I am..what's the word
FRAIL.
that's right.
FRAIL, like an elderly lady.
I can't talk much.
My throat hurts.
and losing my voice is like losing my weapon.
that's a long story.
I have no idea where my ipod and phone are.
I cannot eat the subway cookies sis has bought for fear of inflaming my throat.
I can't drink plum juice.
which led to all this strife in the first place.
I just have to settle for peppermint tea and twiggies.
My browbones hurt. Both of them.
And when I shout or listen to music for a long time, my head starts to hurt.
I feel like its in a vice.
Fantastic right?
So now anytime I'm expecting to be photo-sensitive and light-sensitive,
subito.I can't even go out.
And suddenly I'm turning into this whiny brat.
I can't, I can't, I can't.
but that's the truth.
I can't do a lot of things.
I guess I will pick myself up sooner or later. It helps to have a really great mother.
And anyway,
talking about what's been occupying the radar a lot these days...
American Idol.
Gosh, Kris won.
I don't want to talk about the lovely people who pretty much spoiled it for during school, some of them were like,'It's Kris!' 'It's Adam!'
I didn't know who to believe.
But yeah, later that afternoon, after watching the recording that Mum had taped, and AFTER watching the performances of both Adam and Kris,
I was kinda disappointed that Adam didn't win.
Of course, Kris was flaunting his abilities with piano, and guitar, whereas Adam pulled off his tricks (vocal acrobatics, amazing control, and overall atmosphere)

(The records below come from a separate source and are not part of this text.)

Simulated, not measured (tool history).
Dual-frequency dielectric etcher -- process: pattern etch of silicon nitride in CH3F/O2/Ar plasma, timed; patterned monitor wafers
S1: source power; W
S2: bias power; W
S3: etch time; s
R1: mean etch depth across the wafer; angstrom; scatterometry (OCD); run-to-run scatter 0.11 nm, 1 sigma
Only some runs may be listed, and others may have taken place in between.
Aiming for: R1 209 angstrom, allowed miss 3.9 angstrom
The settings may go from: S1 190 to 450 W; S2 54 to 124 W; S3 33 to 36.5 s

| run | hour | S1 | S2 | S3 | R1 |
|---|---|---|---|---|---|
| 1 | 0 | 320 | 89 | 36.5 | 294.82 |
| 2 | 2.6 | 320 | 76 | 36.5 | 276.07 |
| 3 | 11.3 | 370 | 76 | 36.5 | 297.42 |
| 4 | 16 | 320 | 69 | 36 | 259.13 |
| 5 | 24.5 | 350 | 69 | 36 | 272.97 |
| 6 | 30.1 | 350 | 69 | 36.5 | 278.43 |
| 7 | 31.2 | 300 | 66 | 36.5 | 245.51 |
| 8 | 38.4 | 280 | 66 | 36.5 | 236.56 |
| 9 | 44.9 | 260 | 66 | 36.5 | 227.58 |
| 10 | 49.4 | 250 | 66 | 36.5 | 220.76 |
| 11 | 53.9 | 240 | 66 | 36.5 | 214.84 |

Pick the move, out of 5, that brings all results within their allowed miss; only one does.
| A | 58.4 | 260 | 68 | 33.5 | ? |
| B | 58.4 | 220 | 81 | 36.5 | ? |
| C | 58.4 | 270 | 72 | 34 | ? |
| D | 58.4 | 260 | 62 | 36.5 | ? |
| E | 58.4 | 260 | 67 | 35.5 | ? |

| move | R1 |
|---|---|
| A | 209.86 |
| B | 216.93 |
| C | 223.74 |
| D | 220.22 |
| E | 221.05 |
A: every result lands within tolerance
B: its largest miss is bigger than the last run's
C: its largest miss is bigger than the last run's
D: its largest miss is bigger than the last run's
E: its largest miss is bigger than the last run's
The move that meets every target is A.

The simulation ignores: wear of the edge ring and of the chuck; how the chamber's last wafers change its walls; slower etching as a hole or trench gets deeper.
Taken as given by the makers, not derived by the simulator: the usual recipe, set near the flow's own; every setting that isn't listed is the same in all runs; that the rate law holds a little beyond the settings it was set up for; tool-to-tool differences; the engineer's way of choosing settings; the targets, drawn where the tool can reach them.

However, when it comes down exactly to that - atmosphere - I still think Adam won hands down. He has that stage presence, and that energy, and sometimes Kris can put me to sleep. Yeah, his voice is soothing and everything, but wasn't Adam the same way on Mad World? His voice is very, very, haunting.
and anyway,
looks like america didn't want to be represented by adam?
is that it?
so what if his sexual orientation is questioned?
don't tell me there arent people like him in america,
so
subito everyone wants to vote for the 'good' guy.
seriously, don't know what's wrong with everyone.
i don't really have anything against kris,
i did like his rendition of Ain't No Sunshine, unfortunately the only of his performances that I liked.
God.
Friday, 22 may
We had Lifeskills.
From 8-ish to 12.40pm.
Our coach, Coach Sean, was a dead ringer for Danny Gokey.
seriously.
but still, this is not to say I spent the rest of the day staring, and trying to draw comparisons between him and Danny Gokey.
He was very funny, and he made us all laugh so hard!
He was actually explaining the DISC profiling.
I'm I/C.
Well the most memorable part was when he came to explaining C.
one of the adjectives for C was 'Correct'.
I think you can guess what was coming next.
(ps.I just discovered that my head hurts ALSO WHEN I COUGH.)
Coach Sean: So, if your
Engrish (insert funny expression) is not very good, this person will always come and correct you.
Class: Gowri! Gowri!
Me: laughs uncontrollably. (what did you expect, jump up and give everyone the ___?)
Coach Sean: Then, not only that. This person will also make sure you give the right accent. The
Bree-ttish accent. Ohh my! Oh my god!! You must use the british accent!Class: Gowri! Gowri!
Me: (you know what)
Coach Sean: Really ah? She does that?
It was as if he'd known me personally or something! Christ!
As you can see, the whole thing was really hilarious!
and i realized that I identified more with the C personality (calculative, cautious)
than I.
During the second half of the program,
my head started to hurt.
like, really badly.
to the point where I had to hold my head between my hands.
it was hell.
surprisingly, no one even cared to ask.
all in all,
the program was really helpful too,
made us feel empowered. or even more than that.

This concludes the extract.